Remote Sampling with Applications to General Entanglement Simulation

TL;DR

This paper introduces a method for exact remote sampling of probability distributions using a distributed version of von Neumann's rejection algorithm, with applications to simulating complex quantum entanglement scenarios efficiently.

Contribution

It develops a distributed sampling protocol based on rejection sampling and applies it to simulate general quantum entanglement among multiple parties.

Findings

Expected communication cost is O(m^2) bits for bounded dimensions and outcomes.

Trade-off between rounds of rejection algorithm and communication bits.

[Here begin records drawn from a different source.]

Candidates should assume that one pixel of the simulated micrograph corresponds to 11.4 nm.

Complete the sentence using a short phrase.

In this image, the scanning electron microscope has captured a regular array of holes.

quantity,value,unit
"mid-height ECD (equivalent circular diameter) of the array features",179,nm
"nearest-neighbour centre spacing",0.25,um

Protocol enables exact simulation of quantum measurements in multi-party systems.

Abstract

We show how to sample exactly discrete probability distributions whose defining parameters are distributed among remote parties. For this purpose, von Neumann's rejection algorithm is turned into a distributed sampling communication protocol. We study the expected number of bits communicated among the parties and also exhibit a trade-off between the number of rounds of the rejection algorithm and the number of bits transmitted in the initial phase. Finally, we apply remote sampling to the simulation of quantum entanglement in its most general form possible, when an arbitrary number of parties share systems of arbitrary dimensions on which they apply arbitrary measurements (not restricted to being projective measurements). In case the dimension of the systems and the number of possible outcomes per party is bounded by a constant, it suffices to communicate an expected O(m^2) bits in order to simulate exactly the outcomes that these measurements would have produced on those systems, where m is the number of participants.